Outside the U.S., Pizza Hut delivered positive same-store sales, with broad-based strength across Asia, Europe, and the Middle East.

At Habit Burger & Grill, system sales were flat, and same-store sales dipped 3 percent. However, the chain saw success with its Tempura Avocado Wedges LTO, which became one of its top-performing sides in recent memory. Habit also shifted toward a “brand fame” strategy in Q1, increasing its social media presence and securing a Super Bowl ad that generated 10 million impressions. Looking ahead, the brand plans to ramp up local restaurant marketing efforts, with Gibbs highlighting strong comps in key states as validation of the market-by-market approach.

Yum!’s broader digital and tech strategy continued to gain momentum. The company’s proprietary Byte by Yum! platform is beginning to show tangible returns. Digital sales were up 12 percent year-over-year, and during the Super Bowl, Pizza Hut U.S. processed all digital orders through Byte Commerce, marking a milestone in Yum!’s tech transformation.

Consumer engagement is also rising: KFC saw a $4.5 million quarter-over-quarter increase in loyalty members, while Taco Bell’s active loyalty base jumped 45 percent year-over-year, fueled by personalized offers like the build-your-own Luxe Box and seasonal activations. 

Yum! also is now partnering with NVIDIA to accelerate AI development across three focus areas: voice automation for drive-thru and call centers, computer vision tools to improve operations, and advanced restaurant intelligence to support general managers with real-time insights.

Executives framed AI as a foundational shift in restaurant operations, with Turner calling it “the new operating system” for the industry. That mindset is already being put into action. In the U.K., Pizza Hut saw a 67 percent year-over-year increase in mobile app transactions after launching Byte Commerce. In 2025, Yum! plans to roll out the platform to four more international Pizza Hut markets and layer in AI-powered personalization to boost order values and transaction growth.

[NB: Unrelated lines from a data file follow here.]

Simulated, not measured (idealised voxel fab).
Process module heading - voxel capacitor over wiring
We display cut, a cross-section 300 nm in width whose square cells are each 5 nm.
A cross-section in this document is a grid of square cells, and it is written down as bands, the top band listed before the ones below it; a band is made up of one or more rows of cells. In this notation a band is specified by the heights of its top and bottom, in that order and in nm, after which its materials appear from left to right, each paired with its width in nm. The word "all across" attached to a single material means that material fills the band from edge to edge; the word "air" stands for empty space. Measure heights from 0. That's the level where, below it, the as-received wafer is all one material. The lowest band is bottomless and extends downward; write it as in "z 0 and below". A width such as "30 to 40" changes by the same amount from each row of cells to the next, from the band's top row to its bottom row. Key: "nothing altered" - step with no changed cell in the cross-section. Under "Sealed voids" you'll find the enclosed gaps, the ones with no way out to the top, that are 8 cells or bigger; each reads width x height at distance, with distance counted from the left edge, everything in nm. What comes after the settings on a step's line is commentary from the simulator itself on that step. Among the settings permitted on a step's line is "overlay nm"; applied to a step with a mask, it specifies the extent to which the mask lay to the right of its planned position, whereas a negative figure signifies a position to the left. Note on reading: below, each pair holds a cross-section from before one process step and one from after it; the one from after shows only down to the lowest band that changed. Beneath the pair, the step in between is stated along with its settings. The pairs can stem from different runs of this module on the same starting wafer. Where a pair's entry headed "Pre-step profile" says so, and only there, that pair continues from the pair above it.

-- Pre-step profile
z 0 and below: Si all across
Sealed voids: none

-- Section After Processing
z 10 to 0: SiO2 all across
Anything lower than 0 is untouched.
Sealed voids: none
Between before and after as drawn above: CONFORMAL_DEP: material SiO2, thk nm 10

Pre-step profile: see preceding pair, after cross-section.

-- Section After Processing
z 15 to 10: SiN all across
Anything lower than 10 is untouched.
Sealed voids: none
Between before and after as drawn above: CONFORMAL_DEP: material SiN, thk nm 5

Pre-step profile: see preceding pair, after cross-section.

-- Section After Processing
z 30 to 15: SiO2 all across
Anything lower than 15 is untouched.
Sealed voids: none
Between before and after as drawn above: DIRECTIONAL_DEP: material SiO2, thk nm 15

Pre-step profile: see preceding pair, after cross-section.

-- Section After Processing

KFC is also leaning into digital, with kiosks now accounting for nearly half of digital sales globally, excluding China. On the operations side, Yum! scaled its Byte Restaurant Coach tools to an additional 5,000 locations in Q1, helping standardize performance and streamline restaurant routines. At Taco Bell U.S., the Byte Back of House platform was deployed in another 1,500 stores, bringing the total to 3,000 and marking continued progress toward a connected kitchen system.

Yum! is also making strides in AI-driven marketing. Its cross-brand consumer data platform powered a pilot campaign that doubled engagement rates compared to traditional email efforts. Those capabilities are now being extended across brands to sharpen targeting, improve marketing efficiency, and increase ROI.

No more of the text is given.